Amongst the city walls
If you admire Moorish architecture, you will love Cáceres.
Cáceres is steeped in so much history, with a blend of Roman, Moors, Northern Gothic & Italian Renaissance.
Cáceres founded by the Romans in 25 BC, is nestled deep within the heart of the Extremadura region of Spain, and was the 4th destination on our Spanish road trip.
How many towers?
One of the most eye-catching features of this city is the amazing fortified wall and the 30 towers that were built by the Moors in 12th century, which encircles the Old Town.
The most prominent tower around the city is the Bujaco Tower, which overlooks the Plaza Mayor and across the rooftops of Old Town Cáceres.

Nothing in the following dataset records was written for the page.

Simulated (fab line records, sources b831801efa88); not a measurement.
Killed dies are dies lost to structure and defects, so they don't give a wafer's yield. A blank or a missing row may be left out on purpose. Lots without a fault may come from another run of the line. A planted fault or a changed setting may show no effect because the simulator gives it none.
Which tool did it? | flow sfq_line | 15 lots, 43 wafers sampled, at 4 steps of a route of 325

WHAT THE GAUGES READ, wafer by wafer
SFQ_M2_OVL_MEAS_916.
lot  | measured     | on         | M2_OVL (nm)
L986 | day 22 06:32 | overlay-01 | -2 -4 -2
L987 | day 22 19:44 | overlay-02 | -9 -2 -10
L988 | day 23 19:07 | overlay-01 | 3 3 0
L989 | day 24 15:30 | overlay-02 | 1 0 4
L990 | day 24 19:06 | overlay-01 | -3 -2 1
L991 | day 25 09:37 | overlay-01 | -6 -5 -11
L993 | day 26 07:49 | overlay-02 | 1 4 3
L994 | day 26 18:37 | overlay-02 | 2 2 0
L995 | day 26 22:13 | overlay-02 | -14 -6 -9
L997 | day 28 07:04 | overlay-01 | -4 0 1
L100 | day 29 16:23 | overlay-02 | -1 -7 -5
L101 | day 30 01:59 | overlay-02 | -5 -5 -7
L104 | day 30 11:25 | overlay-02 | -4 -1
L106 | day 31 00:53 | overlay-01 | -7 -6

For €2.50 you can climb the Bujaco tower, tour the museum and wander along a section of the ramparts. It’s worth it just for the view.
The charming Plaza Mayor has an historical past dating back to the 12th century.
It is actually one of the largest squares in Spain and in the 15th century an arcade was added surrounded with stone pillars.
It’s wonderful place for families and friends to meet. For us travellers it's a place to sit and watch the world go by.
In 1986 the Old Town of Cáceres became inscribed onto the UNESCO World Heritage List. Strolling the narrow streets and lanes, it is easy to understand why.
Although a bit hilly in parts, it’s such a pleasure wandering through arches and courtyards discovering different corners of the city.
Plaza San Juan
A short distance from the Plaza Mayor is the delightful square of Plaza San Juan. It is not only the home of the Gothic San Juan Bautista Church, but of an evening this plaza is bustling with locals enjoying their al fresco dining at the traditional mesóns.
Plaza de San Jorge
Peering down onto the lovely Plaza de San Jorge is the church of San Francisco Javier. This 18th century Baroque style church with its pink towers, offers some stunning views across the rooftops of the town.
The price is one Euro, and this was one Euro well spent.
Cathedral Santa Maria
A few steps down from Plaza de San Jorge, is the Plaza de Santa Maria. Standing pride of place in this square is the Cathedral Santa Maria.
The current incarnation was built between the 15th & 16th centuries. This Gothic style Cathedral still contains Romanesque remains from the 13th century.
The unusual altarpiece which is carved from wood, is surrounded by 3 naves.
Outside stands a sculpture of San Pedro de Alcantara, whose feet have been rubbed for luck many a time.
Cáceres museum, (which is free of charge), is set within 2 buildings. The Casa de las Veletas, which has a wonderful Moorish cistern, and Casa de los Caballos, which dates from the 16th century. The museum houses a collection of ancient historical artefacts dating back from as far as the Bronze Age.
Within the basement of Casa de las Veletas is a very well preserved example of an Islamic cistern. It is dated from between the 10th and 12th centuries. Although not to the scale of other preserved cisterns in the world, it is nonetheless impressive.
The only Roman gate which exists within the walls now, is the Puerta del Rio (Christ’s Door), located within the Jewish district.
Amongst the whitewashed walls is San Antonio’s Hermitage. This hermitage was built upon a Jewish synagogue in the 15th century.
It is a tiny place of worship and along with its nave has a little balcony overlooking the streets below.
In Spain, you may notice that within the pavements of a Jewish District you will see a symbol. This is for Caminos de Sefarad, the route of Jewish Quarters.
A helpful guide
There are so many incredible places to discover in Spain and I love planning road trips. I often use the DK Eyewitness books, I find them extremely informative, easy to follow and the pictures and maps tempt you into searching for more.
We used a previous version of this book to plan our Spanish road trips, now you can grab the revised copy.
Tinto de Verano
Our accommodation for the 3 nights we were in Cáceres, was at the Parador Cáceres. A comfortable & stylish hotel, central located within the Old Town. A word of warning though - I would take caution trying to find it with your own car, the lanes are narrow, and only flow one way.
Although the Parador has a free outdoor parking lot, there are limited spaces and they are unable to be reserved. There is alternative parking available in an enclosed garage away from the hotel, which you will be transported to and from.
This parking is €19 per day but if you are a Parador Amigo (which is free to join) it is €12.